While developing countries are facing crucial decisions affecting the broadcast and audiovisual industry—today’s pillar of information and culture exchange—policy and decision makers in these countries may sometimes lack the necessary tools to adequately inform their choices and strategies. This is the reason UNESCO has published this important study, which discusses the broadcast and audiovisual industry in developing countries and explores current trends and future challenges.
This book provides a comprehensive overview of the main trends in information and communication technologies (ICT) as used in the broadcast and audiovisual industry in developing countries, with a focus on patterns of production, consumption, and trade. It also offers a reflection on the mid- and long-term effects that current policies may have on local cultural expression and communication.
The authors hope that this work will assist UNESCO Member States in analyzing and understanding the impact of multilateral, regional, and bilateral trade policies on the future audiovisual landscapes of their countries, while stimulating a reflection on the positive or negative potential implications for the expression of local cultures. Ultimately, they expect that this work will encourage appropriate action in terms of international and domestic audiovisual and broadcast policies.

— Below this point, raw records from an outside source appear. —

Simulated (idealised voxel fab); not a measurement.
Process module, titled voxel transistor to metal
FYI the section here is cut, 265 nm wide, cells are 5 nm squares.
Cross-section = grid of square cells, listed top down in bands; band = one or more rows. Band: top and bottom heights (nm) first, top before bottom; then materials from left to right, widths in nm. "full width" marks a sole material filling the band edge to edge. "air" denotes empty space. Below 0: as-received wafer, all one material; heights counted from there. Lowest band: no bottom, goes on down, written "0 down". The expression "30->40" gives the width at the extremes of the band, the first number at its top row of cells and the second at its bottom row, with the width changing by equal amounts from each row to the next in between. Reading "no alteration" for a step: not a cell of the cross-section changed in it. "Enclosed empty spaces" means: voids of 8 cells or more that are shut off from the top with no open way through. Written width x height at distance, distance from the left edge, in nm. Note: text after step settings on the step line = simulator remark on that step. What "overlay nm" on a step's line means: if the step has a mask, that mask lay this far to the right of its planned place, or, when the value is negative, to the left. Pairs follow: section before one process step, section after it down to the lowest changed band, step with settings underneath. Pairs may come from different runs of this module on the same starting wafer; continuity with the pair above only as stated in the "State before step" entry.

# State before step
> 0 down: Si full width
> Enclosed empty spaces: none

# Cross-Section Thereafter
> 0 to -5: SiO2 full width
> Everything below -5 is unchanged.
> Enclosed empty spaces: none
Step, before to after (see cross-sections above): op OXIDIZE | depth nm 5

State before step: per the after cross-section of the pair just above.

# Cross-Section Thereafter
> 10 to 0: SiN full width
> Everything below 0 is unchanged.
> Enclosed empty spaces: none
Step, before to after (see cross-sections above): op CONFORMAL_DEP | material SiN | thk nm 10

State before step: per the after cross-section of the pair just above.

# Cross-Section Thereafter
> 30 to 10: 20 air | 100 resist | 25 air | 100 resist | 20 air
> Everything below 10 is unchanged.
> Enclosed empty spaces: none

Simultaneously with the publication of this research, UNESCO organized a series of regional workshops to share and discuss the findings of the studies with key groups in three regions (Africa, Asia, and Latin America), and encourage a dialog among stakeholders. The project’s findings, though still preliminary, draw close attention to some of the policy and rule-making considerations (and sensitivities) that underlie ongoing efforts at negotiating a UNESCO Convention on the Diversity of Cultural Expressions, a central aim of which is to strike an acceptable balance at the trade-culture policy interface. This summary does not claim to synthesize the wealth of information contained in the five background papers contained in the study. Rather, it aims to delineate some of the key policy challenges that the audiovisual industry poses for developing countries and to highlight a number of key trends in industry development. It does so with a view to sketching out a range of issues that may warrant further analytical attention and call for specific capacity building activities in developing countries.